The things around her made good subject matter. Her father is known for his surfboards, and he regularly took his own wooden boat to Charleston for rowing races. He had building projects continually in the works, stopping to surf whenever the spirit, or the waves, called.

At age 30, Swinnie realizes what a gift her unconventional childhood was and its influence on her as an artist.

She graduated from Converse College in 2004 with a rather conventional bachelor’s degree in interior design and art history before studying studio art at the College of Charleston and continuing at the Santa Reparata International School of Art in Florence, Italy.

Her creative streak kept calling when she came home, and she started a business specializing in painted furniture and old doors and shutters. She’ll be busy until Christmas painting pet portraits, another niche that she has exploited.

Her paintings are on display at the Ebb and Flow Art Co-op in Murrells Inlet, a gallery she founded with three friends.

“I love to paint in bright colors,” she says. The influence of the family’s second home in Costa Rica and her travels to Italy and Greece can be found in her work. She just came home from a gallery tour through Paris, Amsterdam and cities in Spain. Though she loves impressionism, she tends to be more realistic.
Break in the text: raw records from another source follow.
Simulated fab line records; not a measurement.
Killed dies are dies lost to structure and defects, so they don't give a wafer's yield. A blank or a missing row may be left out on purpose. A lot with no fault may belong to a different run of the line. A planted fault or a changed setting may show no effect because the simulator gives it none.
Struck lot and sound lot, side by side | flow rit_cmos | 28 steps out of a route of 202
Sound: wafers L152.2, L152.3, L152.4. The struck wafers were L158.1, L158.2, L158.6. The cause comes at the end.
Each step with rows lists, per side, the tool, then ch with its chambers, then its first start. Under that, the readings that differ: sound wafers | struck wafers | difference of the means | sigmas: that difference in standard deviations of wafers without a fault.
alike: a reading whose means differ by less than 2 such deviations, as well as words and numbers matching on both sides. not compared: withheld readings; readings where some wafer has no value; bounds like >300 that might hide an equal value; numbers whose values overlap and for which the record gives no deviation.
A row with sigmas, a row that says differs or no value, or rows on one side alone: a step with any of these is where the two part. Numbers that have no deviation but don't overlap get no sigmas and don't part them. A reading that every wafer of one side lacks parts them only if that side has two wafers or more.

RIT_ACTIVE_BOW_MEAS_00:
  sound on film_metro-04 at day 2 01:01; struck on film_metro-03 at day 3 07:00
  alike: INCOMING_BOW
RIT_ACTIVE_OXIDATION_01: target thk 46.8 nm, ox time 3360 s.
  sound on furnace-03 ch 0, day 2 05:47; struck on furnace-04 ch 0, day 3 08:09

The original painting for the Wooden Boat Show poster, with its mahogany-inlay frame, will be auctioned at the Goat Island Regatta, a sponsors party, Friday night in Georgetown. Swinnie will sign posters — they sell for $20 — at the Maritime Museum on Front Street Saturday from 11 a.m. to 4 p.m. The painting is also printed on the boat show’s annual T-shirts. More of her paintings are on display this week at the Rice Paddy restaurant.